If a builder is well organized, particularly with respect to scheduling work, it shows the builder values their subcontractors. The statement “Time is Money” is especially true in construction. If a builder fails to properly schedule its subcontractors and requires that they repeatedly return to a site which is not ready, they will become frustrated due to the unrecoverable costs they incur. This may lead to inattention to the work or a rush to compete it which will adversely affect its quality. If either of these things occurs, the builder will ultimately pay a higher cost as a result of poor quality work and customer dissatisfaction. Therefore, builders should invest the proper resources to show subcontractors that they value them and recognize their subcontractors’ time is worth something.
Builders should avoid requesting subcontractors complete work outside the scope of their agreements without compensation or requesting work which isn’t legitimate warranty work. Based upon the leverage they have over subcontractors, builders may be tempted to request extras without paying for them. Implicit in the request is the possibility that if the subcontractor isn’t a “team player” by helping the builder out, the builder will find a subcontractor who will. This is unfair and only reinforces the subcontractors’ belief that builders will take advantage of them if they can. Likewise, in order to keep their customers happy, a builder may be tempted to have subcontractors do “warranty” work which work is necessary as a result of the customer’s (or their children’s) negligence or failure to properly maintain the home. This practice must also be avoided. While builders must be attentive to their customers, simply because the subcontractor will bear the cost of the work is not a legitimate reason to have it done.

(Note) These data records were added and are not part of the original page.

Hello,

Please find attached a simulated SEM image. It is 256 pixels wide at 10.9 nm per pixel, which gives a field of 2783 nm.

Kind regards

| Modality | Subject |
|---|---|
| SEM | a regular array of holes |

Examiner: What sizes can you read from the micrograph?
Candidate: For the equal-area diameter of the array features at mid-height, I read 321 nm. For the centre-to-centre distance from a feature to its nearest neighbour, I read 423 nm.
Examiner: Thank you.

Finally, builders should promptly pay their subcontractors. As many subcontractors cannot afford not to be paid, they will genuinely appreciate being paid on time.
Builders looking for long term success will recognize that loyal subcontractors are their most valuable asset. Thus, builders must treat them as assets rather than liabilities which is too often the case. If they do not, their subcontractors will become a liability which may ultimately lead to the builder’s failure.